When the agent fails: recovery patterns that don't loop forever
- Sam Wilson
- Reliability , Agents
- 12 May, 2026
Agent failures don’t throw exceptions. They produce plausible-looking output that’s wrong, or quietly retry the same broken approach in a slightly different way. Wrapping agents in try/catch is the wrong mental model — the agent didn’t crash, it just kept going in a useless direction. Recovery has to be designed in, not bolted on.
The failure modes that need different recovery
Tool failures — the API returned an error or timed out — are the easiest case: the agent should see the error and try a different approach. Reasoning failures — the agent is confidently wrong about what step comes next — are harder, because the agent doesn’t know it’s wrong. Loop failures — the agent retries the same approach over and over — are the worst, because each iteration looks productive in isolation.
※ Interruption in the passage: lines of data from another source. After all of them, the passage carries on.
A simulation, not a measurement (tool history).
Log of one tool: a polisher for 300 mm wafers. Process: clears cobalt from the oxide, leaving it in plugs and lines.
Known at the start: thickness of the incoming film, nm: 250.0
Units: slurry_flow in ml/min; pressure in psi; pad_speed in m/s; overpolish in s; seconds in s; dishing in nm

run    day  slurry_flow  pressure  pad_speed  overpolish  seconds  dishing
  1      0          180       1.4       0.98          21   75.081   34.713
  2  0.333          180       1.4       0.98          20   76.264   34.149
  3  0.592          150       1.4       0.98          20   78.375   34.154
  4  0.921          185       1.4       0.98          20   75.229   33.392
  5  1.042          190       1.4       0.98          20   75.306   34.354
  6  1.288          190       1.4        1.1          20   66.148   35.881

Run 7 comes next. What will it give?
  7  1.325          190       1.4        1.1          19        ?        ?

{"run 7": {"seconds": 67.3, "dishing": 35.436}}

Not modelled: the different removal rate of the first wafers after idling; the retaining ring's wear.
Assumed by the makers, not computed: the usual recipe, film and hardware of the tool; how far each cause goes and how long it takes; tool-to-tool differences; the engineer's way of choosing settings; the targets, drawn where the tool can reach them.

Recovery patterns that survive contact with reality
Cap iteration count, always. Detect repetition in the action history — if the agent has called the same tool with similar arguments three times in a row, escalate or abort. For reasoning failures, a separate “is the current plan still right?” check, run periodically by a smaller model on the action log, catches the worst cases. None of this is glamorous, and all of it gets cut from the first version of every agent because it feels paranoid until the first time it fires.
Agent failure recovery is the part of the system that exists to keep small failures from becoming catastrophic. Skipping it is how you discover that “agentic” and “autonomous” are not the same word.